One big ‘company file’ to
replace hundreds of SEC forms
Jan
16, 2009
Report on the SEC’s 21st century disclosure
initiative expected today
The SEC is
expected today to unveil a high-level blueprint for a new financial
disclosure system to replace outmoded 10Ks, 10Qs and other filings. Under
its ‘21st century disclosure’ initiative, the SEC set out in June to
‘rethink’ the way it collects, analyzes and disseminates information
produced by public companies, mutual funds, brokers and others. The agency
plans to move away from lengthy disclosure documents toward an interactive
‘company file’ for each reporting entity.
Bill Lutz, chair of the SEC initiative, gave NIRI’s New York chapter a
preview of his new report at a Thursday evening meeting. An emeritus
professor of English at Rutgers University and securities lawyer best known
for authoring the SEC’s Plain English Handbook in the 1990s, Lutz began by
suggesting that the flaws in the current system of disclosure may have
contributed to the world-wide financial crisis.
‘Improved transparency would have surely blunted some of the pain we’ve been
suffering,’ Lutz said. Sometimes the problem has been ‘simply too much
data,’ with ‘long and wordy’ legal and accounting jargon. ‘Investors are
getting buried in an avalanche and they need to dig it out.’ In Q&A later,
Lutz added, ‘Enron would never have happened if they had filed online with
thousands of people looking at their reports.’
Lutz described how, under the new plan, a company would do one big filing
then update it with new information as required. It wouldn’t have to
repeatedly file ‘evergreen’ information, only submit new data. It would be
easy for the public to track new updates and compare information among
companies.
Lutz’s plan builds upon the SEC’s XBRL plans and interactive data electronic
applications (IDEA), which will replace EDGAR (he revealed that outgoing SEC
chairman Chris Cox, who has led the technology push, will be featured in a
cover story in the March issue of Wired magazine talking about ‘cloud
sourcing’).
NIRI-NY invited two investment community representatives to join in the
discussion moderated by Michelle Savage, VP of communication for XBRL US.

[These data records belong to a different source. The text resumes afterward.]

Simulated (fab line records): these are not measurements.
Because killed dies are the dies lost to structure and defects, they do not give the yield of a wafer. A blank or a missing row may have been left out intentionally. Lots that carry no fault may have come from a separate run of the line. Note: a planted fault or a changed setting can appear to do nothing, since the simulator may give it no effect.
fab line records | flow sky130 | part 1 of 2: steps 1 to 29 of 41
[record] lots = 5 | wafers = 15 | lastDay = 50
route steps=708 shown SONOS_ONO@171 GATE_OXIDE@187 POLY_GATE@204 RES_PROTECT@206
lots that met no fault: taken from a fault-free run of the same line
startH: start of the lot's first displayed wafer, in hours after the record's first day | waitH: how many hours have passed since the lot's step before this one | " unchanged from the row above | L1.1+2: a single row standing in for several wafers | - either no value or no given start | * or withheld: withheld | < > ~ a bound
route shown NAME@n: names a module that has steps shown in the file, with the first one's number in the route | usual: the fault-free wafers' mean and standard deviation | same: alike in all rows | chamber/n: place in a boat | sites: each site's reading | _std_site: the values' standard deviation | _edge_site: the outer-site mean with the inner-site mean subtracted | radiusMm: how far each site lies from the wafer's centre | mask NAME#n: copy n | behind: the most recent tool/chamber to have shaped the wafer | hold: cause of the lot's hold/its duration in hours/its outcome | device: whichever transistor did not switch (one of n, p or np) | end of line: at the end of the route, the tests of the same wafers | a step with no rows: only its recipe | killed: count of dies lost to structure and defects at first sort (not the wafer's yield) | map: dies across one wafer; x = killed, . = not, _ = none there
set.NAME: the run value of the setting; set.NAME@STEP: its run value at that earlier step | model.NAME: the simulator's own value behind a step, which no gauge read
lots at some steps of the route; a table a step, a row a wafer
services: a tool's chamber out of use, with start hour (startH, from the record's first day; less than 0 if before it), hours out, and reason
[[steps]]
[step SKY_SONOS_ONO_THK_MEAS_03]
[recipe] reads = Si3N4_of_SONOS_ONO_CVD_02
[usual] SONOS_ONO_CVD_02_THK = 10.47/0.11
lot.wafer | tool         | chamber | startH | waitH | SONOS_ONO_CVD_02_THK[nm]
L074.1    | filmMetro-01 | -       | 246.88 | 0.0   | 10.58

Bill Mann, senior investment analyst for Motley Fool, spoke for retail
investors, while Jason Swiatek, a portfolio manager at Jennison Associates,
gave the institutional viewpoint.
Both experts greeted Lutz’s plan with polite enthusiasm but suggested that
investors, who rely mostly on companies’ own websites and financial data
intermediaries, or ‘infomediaries’, may be slow to switch to the SEC’s data
storehouse. Mann described a recent survey that found 68 percent of retail
investors don’t read company filings because they’re too complex and they
don’t trust the information. Motley Fool directs investors to company
websites where they can get all the information in one place, unfiltered by
the SEC. ‘It’s going to take time for the average individual investor to
figure [the new filing system] out. They’re distrustful. But I’m very
hopeful,’ Mann said.
One audience member warned of ‘unintended consequences’ as algorithmic
traders use interactive data in their program trading, ‘exacerbating
volatility and disadvantaging retail investors.’ Lutz responded that the
only ones who will be disadvantaged will be infomediary back office workers
currently ‘slicing and dicing’ information.
Despite the SEC’s change in leadership, Lutz predicted the new disclosure
system will be adopted in three to five years. His report is now with the
commissioners and his staff has prepared a briefing book for the SEC’s new
chairman, Mary Schapiro. Lutz said Schapiro is expected to be receptive
considering she implemented ‘just such a system’ as head of the Financial
Industry Regulatory Authority (FINRA).